The Golden State Warriors are very much a team in flux right now.
Management issues seem to be the main problem for the Warriors. Who is really making the basketball decisions? GM Larry Riley, coach Don Nelson, or team president Robert Rowell? Does the team want to get better or slash payroll? And, looming over everything, how much longer is Chris Cohan going to be the majority owner?
With all these off the court issues, the actual roster and performance of the team often get overlooked.
But, if the Warriors really want to become a competitive team (admittedly a big "if"), what steps would they take?
Coming to any conclusions about the dubs roster is difficult since injuries have prevented the full roster from ever coalescing into a legitimate team, and Nelson is an unconventional coach whose style of play is so whacky that it skews the perceptions one has of his players. These are factors that you have to keep in mind when evaluating the players on the team.

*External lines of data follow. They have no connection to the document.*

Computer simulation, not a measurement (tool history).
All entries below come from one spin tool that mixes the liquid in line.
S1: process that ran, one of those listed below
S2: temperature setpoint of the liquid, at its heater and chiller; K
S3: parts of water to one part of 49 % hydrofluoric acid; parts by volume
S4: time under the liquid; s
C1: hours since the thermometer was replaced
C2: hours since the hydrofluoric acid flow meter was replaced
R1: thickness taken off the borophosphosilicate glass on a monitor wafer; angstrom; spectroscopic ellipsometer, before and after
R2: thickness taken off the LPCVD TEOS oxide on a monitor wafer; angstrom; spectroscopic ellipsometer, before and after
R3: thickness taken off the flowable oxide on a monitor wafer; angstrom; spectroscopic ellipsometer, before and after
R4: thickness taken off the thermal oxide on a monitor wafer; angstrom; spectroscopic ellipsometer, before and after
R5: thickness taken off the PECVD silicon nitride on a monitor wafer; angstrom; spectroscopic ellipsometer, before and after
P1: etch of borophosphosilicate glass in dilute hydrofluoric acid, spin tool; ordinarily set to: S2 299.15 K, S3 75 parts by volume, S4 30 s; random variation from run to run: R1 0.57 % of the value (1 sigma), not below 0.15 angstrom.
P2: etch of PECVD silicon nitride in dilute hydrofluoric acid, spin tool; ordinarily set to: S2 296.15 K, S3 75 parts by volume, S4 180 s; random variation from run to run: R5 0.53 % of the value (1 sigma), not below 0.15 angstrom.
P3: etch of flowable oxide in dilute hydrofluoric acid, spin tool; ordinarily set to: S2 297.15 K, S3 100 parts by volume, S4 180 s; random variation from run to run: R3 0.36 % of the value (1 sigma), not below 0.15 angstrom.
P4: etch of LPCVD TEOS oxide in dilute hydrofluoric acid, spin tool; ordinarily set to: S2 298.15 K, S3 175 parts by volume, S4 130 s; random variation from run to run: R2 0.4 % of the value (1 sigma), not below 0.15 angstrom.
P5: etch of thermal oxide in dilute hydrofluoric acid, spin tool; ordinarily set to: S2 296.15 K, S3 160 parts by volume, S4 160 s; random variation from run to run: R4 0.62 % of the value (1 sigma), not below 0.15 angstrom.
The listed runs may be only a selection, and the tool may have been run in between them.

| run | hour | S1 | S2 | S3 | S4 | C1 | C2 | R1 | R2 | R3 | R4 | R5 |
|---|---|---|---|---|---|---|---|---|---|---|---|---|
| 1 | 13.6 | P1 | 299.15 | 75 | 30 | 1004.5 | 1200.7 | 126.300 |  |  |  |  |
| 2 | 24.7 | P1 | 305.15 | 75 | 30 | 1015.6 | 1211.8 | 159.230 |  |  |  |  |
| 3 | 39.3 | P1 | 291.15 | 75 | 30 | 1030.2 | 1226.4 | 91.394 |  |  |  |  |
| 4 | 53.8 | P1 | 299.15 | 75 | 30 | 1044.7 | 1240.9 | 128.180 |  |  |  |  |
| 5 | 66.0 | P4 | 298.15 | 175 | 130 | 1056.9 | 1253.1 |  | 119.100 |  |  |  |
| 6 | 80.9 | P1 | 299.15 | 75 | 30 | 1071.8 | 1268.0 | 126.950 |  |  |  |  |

After more than half a season, the only things we seem to really know are that Curry is a legitimate guard who can run an offense, Monta Ellis is a premier scorer, and if over half your team is d-leaguers, you can't win games.
Knowing this, lets try to break the team down by position.
At possibly the most important position in the modern game the Warriors have three guys who play the point, though none is a pure PG.
I don't think Ellis is the future at point, and CJ is good for some offense off the bench occasionally, but definitely can't run a team.
Thankfully, Curry fell into the Warriors laps, and he seems to be more than capable of running a team while also being a scorer. He is pretty much the only unquestionable keeper on the team.
Right now, Monta is in his natural position as the starting No. 2 guard.
Of course, after witnessing Curry's triple-double, Monat has become the hottest topic for debate with this team: is he expendable?
I believe so.
He is a player whose value is maximized when the offense is being run by an oversized point guard, allowing Monta to play off the ball and focus on scoring efficiently on offense while guarding the opposition's smallest guard on defense.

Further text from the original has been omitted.